TAE Aerospace has successfully achieved Initial Depot Capability (IDC) requirements for the repair of the Pratt & Whitney F135 engine fan and power modules, which power all three variants of the 5th Generation F-35 Lightning II fighter aircraft.
With this achievement, TAE Aerospace’s F135 Maintenance, Repair, Overhaul and Upgrade (MRO&U) facility in Australia has been activated. This facility becomes the first operational F135 engine depot in the Asia-Pacific region and has begun supporting the repair of fan and power modules for the fleet.
The module IDC milestone was reached with the completion of a full rebuild of an F135 power module at TAE Aerospace’s Queensland facility. This achievement follows the company’s successful fan module repair qualification in 2020.
Achieving module IDC marks a critical point in the development of a regional F135 engine MRO&U capability. As an operational F135 engine depot outside of the U.S., TAE Aerospace will support engines for all F-35 operators in the Asia-Pacific region under the F-35’s Global Support System.
“The activation of the Australia depot will bring increased capacity to the global F135 MRO&U network in support of the growing fleet. Standing up the regional MRO&U depots is an integral part of the enterprise’s strategy to accelerate capacity growth across the F135 MRO&U network to exceed program requirements,” said O Sung Kwon, Vice President, Pratt & Whitney Military Engines Sustainment Operations.
Since being assigned the Asia-Pacific region’s F135 engine MRO&U responsibility in 2015, TAE Aerospace, Pratt & Whitney and the Australian Government have delivered a broad range of initiatives to stand up this regional capability including:
- The development of TAE Aerospace’s new 16,000 sqm Turbine Engine Maintenance Facility (TEMF) in Bundamba, Queensland
- The completion of the first F135 fan module repair outside of the United States in February 2020
- The completion of the first power module repair outside of the United States in May 2021
“Strong partnerships between the Commonwealth, global OEMs, and Australian industry are fundamental to supporting airpower capability in our region,” said TAE Aerospace’s CEO, Andrew Sanderson.

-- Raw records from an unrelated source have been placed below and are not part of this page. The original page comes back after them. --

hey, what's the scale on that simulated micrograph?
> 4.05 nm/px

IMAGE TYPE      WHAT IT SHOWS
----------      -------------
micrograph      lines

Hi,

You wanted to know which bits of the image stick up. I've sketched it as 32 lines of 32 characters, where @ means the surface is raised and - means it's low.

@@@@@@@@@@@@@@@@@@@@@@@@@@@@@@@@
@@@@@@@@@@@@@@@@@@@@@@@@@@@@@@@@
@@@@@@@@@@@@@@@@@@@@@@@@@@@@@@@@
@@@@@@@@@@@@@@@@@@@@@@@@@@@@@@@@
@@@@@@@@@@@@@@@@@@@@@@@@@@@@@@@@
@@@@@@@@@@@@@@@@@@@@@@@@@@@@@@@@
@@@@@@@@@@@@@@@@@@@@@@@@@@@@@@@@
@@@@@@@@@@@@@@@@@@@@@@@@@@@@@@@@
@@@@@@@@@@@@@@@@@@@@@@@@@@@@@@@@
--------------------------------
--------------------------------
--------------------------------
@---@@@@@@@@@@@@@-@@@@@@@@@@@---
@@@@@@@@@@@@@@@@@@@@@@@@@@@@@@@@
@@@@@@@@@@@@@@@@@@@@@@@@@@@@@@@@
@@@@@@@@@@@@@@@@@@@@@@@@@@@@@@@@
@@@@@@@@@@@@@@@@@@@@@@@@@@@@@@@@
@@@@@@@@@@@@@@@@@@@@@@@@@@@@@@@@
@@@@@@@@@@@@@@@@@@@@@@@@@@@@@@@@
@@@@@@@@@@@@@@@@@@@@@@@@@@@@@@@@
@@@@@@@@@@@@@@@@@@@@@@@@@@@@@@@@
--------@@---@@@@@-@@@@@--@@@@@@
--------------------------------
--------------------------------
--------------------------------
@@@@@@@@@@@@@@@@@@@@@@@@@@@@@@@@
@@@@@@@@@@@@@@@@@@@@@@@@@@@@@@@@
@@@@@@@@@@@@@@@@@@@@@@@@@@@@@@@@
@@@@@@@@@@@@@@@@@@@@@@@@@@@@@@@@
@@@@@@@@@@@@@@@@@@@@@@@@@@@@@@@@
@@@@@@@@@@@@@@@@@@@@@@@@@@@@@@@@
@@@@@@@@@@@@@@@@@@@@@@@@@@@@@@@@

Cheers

“Close collaboration has enabled us to stand up this important capability in time, underpinning Australia’s goal to achieve a sovereign MRO&U capability for the F135 engine.
“The investment made by the Commonwealth of Australia and TAE Aerospace over the past five years will result in benefits for both Australia, with an important sovereign industrial capability now available in country, as well as at the local level, with the creation of many jobs over the coming years.”